This combination of lay and non-lay members significantly contributes to the debate and the validity of the decisions. Mike Jervis, Partner, Restructuring and Insolvency, PwC, and Deputy Chair of the ILC, believes the common sense and experience from different walks of life brought by the lay members, augmented by the view of the IPs – who understand the pressures of practice – combine to get the right result. “You get a fusion of approaches,” he observes.
“And something that always strikes me,” he adds, “is that the decisions end up being consensual. We are a committee of eight or nine, but it’s not ever a five to four, or eight to one, decision. The decisions are not made by vote.” And that is the outcome of what he agrees is a “healthy and, in many cases, lengthy debate”.
Poor control of cases
There haven’t been any notable trends in recent cases referred to the ILC, but the committee members do have some general advice for IPs. “There isn’t one thing we can point to that’s happening commonly,” notes Sidoli. “But there is a broader issue that comes up; and that’s poor control of cases.”
“Thinking back over the past year,” he says, “if some of the IPs we consider had maintained a tighter grip over their cases, and were more in touch with the case management, then potentially some of the issues that arose on those cases may not have arisen.”
Another area where IPs can fall down is having weak or no internal compliance reviews (ICRs). Although there is a lot of discretion as to how to carry out an ICR, ICAEW’s regulations require them to be completed annually. “This is often about people not remembering the requirement to do a compliance review, and why that’s important and helpful for themselves and for ICAEW,” says Boyd.
She also finds it frustrating how frequently IPs fail to read the information that ICAEW and other regulatory authorities send out to help IPs keep up-to-date with legislative developments and other requirements. “There is a lot of information disseminated through things like ‘Insolvency News’ from the ICAEW and ‘Dear IP’ from the Insolvency Service,” she emphasises. “But I don’t think some IPs use the resources that are provided, and that’s disappointing. They must stay up-to-date with their understanding of the requirements, which are placed on every IP.”
“In any regulatory role you are not there to randomly pick up on any failings; you are there to do justice to the nature of the concern and look at it objectively, fairly and consistently,” stresses Boyd. “And I think by doing that we are serving the public interest. We are bringing many different pairs of eyes to the same issue and reaching a view as to what is the most appropriate way of dealing with it.”
“We’re also looking at the public as the body of creditors who lose money as a result of an insolvency,” notes Jervis. “One of the things we look at specifically is whether a failure to abide by the standards of professional conduct has caused a loss to creditors, for example, have they had their claim incorrectly calculated. So, is there a loss to the general body of creditors?”

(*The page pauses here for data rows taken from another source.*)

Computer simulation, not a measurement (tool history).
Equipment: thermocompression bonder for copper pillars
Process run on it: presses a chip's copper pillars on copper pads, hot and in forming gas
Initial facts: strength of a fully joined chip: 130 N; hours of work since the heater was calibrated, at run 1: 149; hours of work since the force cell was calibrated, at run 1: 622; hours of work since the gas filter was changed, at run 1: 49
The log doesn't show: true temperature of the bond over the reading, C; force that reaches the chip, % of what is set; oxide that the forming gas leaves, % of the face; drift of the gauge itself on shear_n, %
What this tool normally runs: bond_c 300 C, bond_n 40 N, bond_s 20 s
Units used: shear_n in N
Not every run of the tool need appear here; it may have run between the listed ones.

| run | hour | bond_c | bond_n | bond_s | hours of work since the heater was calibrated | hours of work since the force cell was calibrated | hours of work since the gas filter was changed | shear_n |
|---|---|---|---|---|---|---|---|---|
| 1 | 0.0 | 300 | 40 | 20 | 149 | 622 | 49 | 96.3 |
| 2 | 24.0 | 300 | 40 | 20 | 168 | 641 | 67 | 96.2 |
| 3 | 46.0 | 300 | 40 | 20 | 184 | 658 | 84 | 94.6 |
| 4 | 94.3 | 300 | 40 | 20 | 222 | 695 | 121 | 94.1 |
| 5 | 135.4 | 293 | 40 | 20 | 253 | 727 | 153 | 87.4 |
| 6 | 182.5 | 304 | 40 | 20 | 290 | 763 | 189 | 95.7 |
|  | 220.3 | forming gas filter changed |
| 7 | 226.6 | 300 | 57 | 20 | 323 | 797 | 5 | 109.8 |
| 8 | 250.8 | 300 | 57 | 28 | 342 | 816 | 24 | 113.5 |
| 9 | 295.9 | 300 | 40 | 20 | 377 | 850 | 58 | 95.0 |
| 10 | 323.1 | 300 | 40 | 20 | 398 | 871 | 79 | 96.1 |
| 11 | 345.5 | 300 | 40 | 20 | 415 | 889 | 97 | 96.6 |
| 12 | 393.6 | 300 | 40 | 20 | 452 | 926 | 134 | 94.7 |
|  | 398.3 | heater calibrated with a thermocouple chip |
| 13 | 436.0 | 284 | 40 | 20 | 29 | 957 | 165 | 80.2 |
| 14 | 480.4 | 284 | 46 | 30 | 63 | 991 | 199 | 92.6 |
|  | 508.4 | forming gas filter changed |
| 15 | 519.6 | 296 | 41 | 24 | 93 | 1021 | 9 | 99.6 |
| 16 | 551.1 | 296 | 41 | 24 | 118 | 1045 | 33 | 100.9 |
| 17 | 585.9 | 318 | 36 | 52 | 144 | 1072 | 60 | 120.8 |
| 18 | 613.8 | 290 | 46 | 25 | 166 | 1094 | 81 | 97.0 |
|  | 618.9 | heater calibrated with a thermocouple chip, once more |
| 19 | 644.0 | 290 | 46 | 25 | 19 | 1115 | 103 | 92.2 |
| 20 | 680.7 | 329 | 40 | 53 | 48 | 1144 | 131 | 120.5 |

“Every time we look at something, we are mindful of the impact of alleged failings both on the users of the IP’s services, but also on the reputation of the profession,” adds Boyd. “People have got to have confidence that the regulator and therefore the regulatory committees are addressing the issues that are being highlighted during QAD reviews.”
“It’s also about addressing the issue of why should the good IPs out there face competition from people who are not abiding by the standards and creating negativity around the profession,” she emphasises.
“Our ultimate goal,” concludes Sidoli, “would be to have no reports coming to us. That would be the best outcome because it would mean the profession is lifting itself up and holding itself to a higher standard.”